Once again I'm stuck when using openMP in C++. This time I'm trying to implement a parallel quicksort.
Code:
#include <iostream>
#include <vector>
#include <stack>
#include <utility>
#include <omp.h>
#include <stdio.h>
#define SWITCH_LIMIT 1000
using namespace std;
template <typename T>
void insertionSort(std::vector<T> &v, int q, int r)
{
int key, i;
for(int j = q + 1; j <= r; ++j)
{
key = v[j];
i = j - 1;
while( i >= q && v[i] > key )
{
v[i+1] = v[i];
--i;
}
v[i+1] = key;
}
}
stack<pair<int,int> > s;
template <typename T>
void qs(vector<T> &v, int q, int r)
{
T pivot;
int i = q - 1, j = r;
//switch to insertion sort for small data
if(r - q < SWITCH_LIMIT)
{
insertionSort(v, q, r);
return;
}
pivot = v[r];
while(true)
{
while(v[++i] < pivot);
while(v[--j] > pivot);
if(i >= j) break;
std::swap(v[i], v[j]);
}
std::swap(v[i], v[r]);
#pragma omp critical
{
s.push(make_pair(q, i - 1));
s.push(make_pair(i + 1, r));
}
}
int main()
{
int n, x;
int numThreads = 4, numBusyThreads = 0;
bool *idle = new bool[numThreads];
for(int i = 0; i < numThreads; ++i)
idle[i] = true;
pair<int, int> p;
vector<int> v;
cin >> n;
for(int i = 0; i < n; ++i)
{
cin >> x;
v.push_back(x);
}
cout << v.size() << endl;
s.push(make_pair(0, v.size()));
#pragma omp parallel shared(s, v, idle, numThreads, numBusyThreads, p)
{
bool done = false;
while(!done)
{
int id = omp_get_thread_num();
#pragma omp critical
{
if(s.empty() == false && numBusyThreads < numThreads)
{
++numBusyThreads;
//the current thread is not idle anymore
//it will get the interval [q, r] from stack
//and run qs on it
idle[id] = false;
p = s.top();
s.pop();
}
if(numBusyThreads == 0)
{
done = true;
}
}
if(idle[id] == false)
{
qs(v, p.first, p.second);
idle[id] = true;
#pragma omp critical
--numBusyThreads;
}
}
}
return 0;
}
Algorithm:
To use openMP for a recursive function I used a stack to keep track of the next intervals on which the qs function should run. I manually add the 1st interval [0, size] and then let the threads get to work when a new interval is added in the stack.
The problem:
The program ends too early, not sorting the array after creating the 1st set of intervals ([q, i - 1], [i+1, r] if you look on the code. My guess is that the threads which get the work, considers the local variables of the quicksort function(qs in the code) shared by default, so they mess them up and add no interval in the stack.
How I compile:
g++ -o qs qs.cc -Wall -fopenmp
How I run:
./qs < in_100000 > out_100000
where in_100000 is a file containing 100000 on the 1st line followed by 100k intergers on the next line separated by spaces.

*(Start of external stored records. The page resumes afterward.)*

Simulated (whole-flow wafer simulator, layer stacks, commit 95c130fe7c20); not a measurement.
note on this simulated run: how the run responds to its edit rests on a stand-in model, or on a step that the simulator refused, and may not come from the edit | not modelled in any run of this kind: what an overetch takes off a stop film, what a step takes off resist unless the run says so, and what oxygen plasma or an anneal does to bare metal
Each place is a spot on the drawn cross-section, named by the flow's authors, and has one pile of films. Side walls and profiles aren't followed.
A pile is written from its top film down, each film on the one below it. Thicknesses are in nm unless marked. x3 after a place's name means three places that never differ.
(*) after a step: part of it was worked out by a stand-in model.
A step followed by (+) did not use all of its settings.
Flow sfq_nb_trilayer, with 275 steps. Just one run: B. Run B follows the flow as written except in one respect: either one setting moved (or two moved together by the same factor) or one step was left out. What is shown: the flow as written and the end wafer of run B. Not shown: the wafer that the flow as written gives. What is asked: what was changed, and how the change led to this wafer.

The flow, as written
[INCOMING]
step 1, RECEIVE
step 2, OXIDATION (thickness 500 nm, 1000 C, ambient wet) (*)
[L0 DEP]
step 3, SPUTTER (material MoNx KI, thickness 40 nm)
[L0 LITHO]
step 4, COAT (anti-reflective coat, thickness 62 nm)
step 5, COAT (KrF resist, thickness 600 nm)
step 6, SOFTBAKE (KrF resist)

I am using gcc 4.5.2 on linux
Thank you for your help,
Dan
I didn't actually run your code, but I see an immediate mistake on p, which should be private not shared. The parallel invocation of qs: qs(v, p.first, p.second); will have races on p, resulting in unpredictable behavior. The local variables at qs should be okay because all threads have their own stack. However, the overall approach is good. You're on the right track.
Here are my general comments for the implementation of parallel quicksort. Quicksort itself is embarrassingly parallel, which means no synchronization is needed. The recursive calls of qs on a partitioned array is embarrassingly parallel.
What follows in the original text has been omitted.